Five Years Ago Today – CWS Championship Game 2: Glory

Whit Merrifield forever. (Photo:
Whit Merrifield forever. (Photo:
In honor of the 5-year anniversary of South Carolina’s 2010 baseball National Championship, TRC is briefly recapping each game of the magical postseason run. Today, we celebrate the first major National Championship in school history.


I don’t need to see the video to hear that sound in my head. That pre-BBCOR bat sound. That beautiful sound that meant Whit Merrifield had made solid contact on a 2-0 pitch with the winning run on third. The sound that signified something very good had happened. 

“Line drive right field base hit!”

I let out some unintelligible sound, something between a “YEAHHHH!” and an “AHHHHHH!”

“South Carolina wins the College World Series!”

I stood there with with my hands on my head, silent. I didn’t cry, but there were definitely tears in my eyes as I watched the celebration unfold. 

It was the most stressful sporting event I’ve ever watched, knowing how important one measley run was for the entire game. Both pitching staffs throwing like the fate of the free world was at stake. 

For the Gamecocks it was Roth, Mata, Webb, and Taylor combining to limit UCLA to one run over 8 1/3 innings. Then it was Matt Price for the final 2 2/3. 

My God, Matt Price. Will we ever see anything like him again? The dominance. The escapes. The primal screams. Then the look. That look like he was pissed off he didn’t get three outs on nine swinging strikes. 

But Gamecock fans might not remember that Dan Klein of the Bruins was just as good, going 3 1/3 innings, allowing only one hit – the hit that ended the game. 

UCLA could’ve played that final inning by the book. They could’ve walked Merrifield and Jackie Bradley to face Christian Walker and set up a double play. But they decided going after Merrifield was their best bet. 
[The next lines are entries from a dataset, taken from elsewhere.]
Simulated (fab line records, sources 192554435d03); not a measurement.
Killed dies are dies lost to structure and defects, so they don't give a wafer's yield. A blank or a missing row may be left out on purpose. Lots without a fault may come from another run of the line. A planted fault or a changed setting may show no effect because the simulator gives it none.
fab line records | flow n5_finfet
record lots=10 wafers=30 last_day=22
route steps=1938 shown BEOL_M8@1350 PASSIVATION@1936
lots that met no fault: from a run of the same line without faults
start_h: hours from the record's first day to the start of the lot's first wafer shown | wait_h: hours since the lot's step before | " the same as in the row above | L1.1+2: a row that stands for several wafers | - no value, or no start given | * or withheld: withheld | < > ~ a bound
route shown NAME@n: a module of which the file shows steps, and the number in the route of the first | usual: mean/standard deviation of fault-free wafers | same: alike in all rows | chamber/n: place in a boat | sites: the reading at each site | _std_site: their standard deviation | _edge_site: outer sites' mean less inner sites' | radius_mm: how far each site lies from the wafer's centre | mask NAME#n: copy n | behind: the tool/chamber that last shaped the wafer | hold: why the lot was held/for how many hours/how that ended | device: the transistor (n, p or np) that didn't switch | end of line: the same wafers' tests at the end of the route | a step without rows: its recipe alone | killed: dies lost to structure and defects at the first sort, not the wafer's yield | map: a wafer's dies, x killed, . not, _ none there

Merrifield said when he saw the catcher squat down, he realized they were pitching to him. He said at that point he had something to prove. 

I remember having a strange thought just then. I thought “don’t end this on something stupid”, like a passed ball or an error. I knew the result would be the same, but I wanted us to win it, not them to lose it. I wanted nothing less than a solid base hit we could always remember.